My mentor Warburton was more than a bit of a magpie. He defined the term as being curious about all arts and crafts. His specialties were ecclesiastical carvings, but he was also proficient as a chaser and engraver, did a bit of Icon painting, and wasn’t afraid of doing the occasional cabinet work when a commission required it.
In art conversations, he was indefatigable, displaying his knowledge and wanting to stimulate your interests. He maintained that great artists saw art as an encompassing realm. Therefore, your attraction was not to just one form but to many.
I didn’t see things as he did and found some of his interests cryptic. For example, an interest in tonal music left me cold, and working to opera playing in the background did nothing for me. But I respected his opinions, and he opined that I would come to appreciate his point of view in the fullness of time.
While I like carving to quiet music in the background, I never warmed to tonal music or opera. But concerning more physical arts and crafts, I, too, became a magpie possessed of fascinations well beyond the scope of my carving. Over the years, these interests have grown rather than subsided, making me a better person because my focus is not on one point.

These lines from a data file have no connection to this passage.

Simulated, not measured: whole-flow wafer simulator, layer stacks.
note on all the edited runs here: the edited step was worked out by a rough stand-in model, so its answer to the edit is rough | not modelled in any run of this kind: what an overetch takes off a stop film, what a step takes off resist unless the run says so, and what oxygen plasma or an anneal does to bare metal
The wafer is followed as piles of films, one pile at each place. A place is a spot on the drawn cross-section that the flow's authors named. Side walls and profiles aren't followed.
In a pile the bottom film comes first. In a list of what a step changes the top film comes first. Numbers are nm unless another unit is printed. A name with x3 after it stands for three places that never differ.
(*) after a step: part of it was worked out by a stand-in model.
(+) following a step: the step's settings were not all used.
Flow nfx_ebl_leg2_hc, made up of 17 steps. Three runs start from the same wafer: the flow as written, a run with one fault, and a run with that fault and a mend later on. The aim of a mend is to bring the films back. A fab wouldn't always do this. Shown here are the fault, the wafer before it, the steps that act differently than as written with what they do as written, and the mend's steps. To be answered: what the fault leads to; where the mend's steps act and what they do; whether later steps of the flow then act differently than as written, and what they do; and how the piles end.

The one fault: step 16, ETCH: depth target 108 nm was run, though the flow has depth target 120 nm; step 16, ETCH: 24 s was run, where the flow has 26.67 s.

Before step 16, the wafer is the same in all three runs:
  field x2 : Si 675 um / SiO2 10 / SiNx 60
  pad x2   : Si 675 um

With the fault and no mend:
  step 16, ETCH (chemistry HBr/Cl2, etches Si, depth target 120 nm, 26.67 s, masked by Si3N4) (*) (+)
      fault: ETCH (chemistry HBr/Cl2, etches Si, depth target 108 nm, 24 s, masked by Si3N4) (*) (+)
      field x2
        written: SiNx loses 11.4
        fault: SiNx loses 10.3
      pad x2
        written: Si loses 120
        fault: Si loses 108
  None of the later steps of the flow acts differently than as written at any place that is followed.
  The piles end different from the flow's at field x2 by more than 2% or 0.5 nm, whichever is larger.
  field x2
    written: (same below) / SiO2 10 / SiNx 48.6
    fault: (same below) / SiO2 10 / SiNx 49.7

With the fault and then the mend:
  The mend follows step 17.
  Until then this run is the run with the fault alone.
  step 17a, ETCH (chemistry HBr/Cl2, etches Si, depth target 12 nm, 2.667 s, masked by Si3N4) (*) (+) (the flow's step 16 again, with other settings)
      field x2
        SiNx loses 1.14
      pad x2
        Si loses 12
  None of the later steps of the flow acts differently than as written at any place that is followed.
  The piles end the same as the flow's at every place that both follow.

A focus on one point. Funny how that comes up. So often, we are told to focus on one thing, but in the Japanese art of Iaido ( the art of drawing the sword), we are told to diffuse our attention and gaze broadly at the mountains. Too much attention on one point may cause us to miss important things outside our focus. In Iaido, these may be attacks coming from other sides, not from the enemy facing us. In the arts focusing on one point means missing different approaches.
The great samurai, Mushashi, mastered poetry, drawing, writing, and painting. His maxim was that we could learn one thousand things from one thing. We were not limited except as we limited ourselves.
People interested in arts and crafts should be magpies, read widely, experiment, and play. I’ll never master pottery, but learning to “throw” a pot enriched me as an artist and gave me an appreciation for what people who work in ceramics achieve.
Get out there, cross over to the Wildside, and try something different.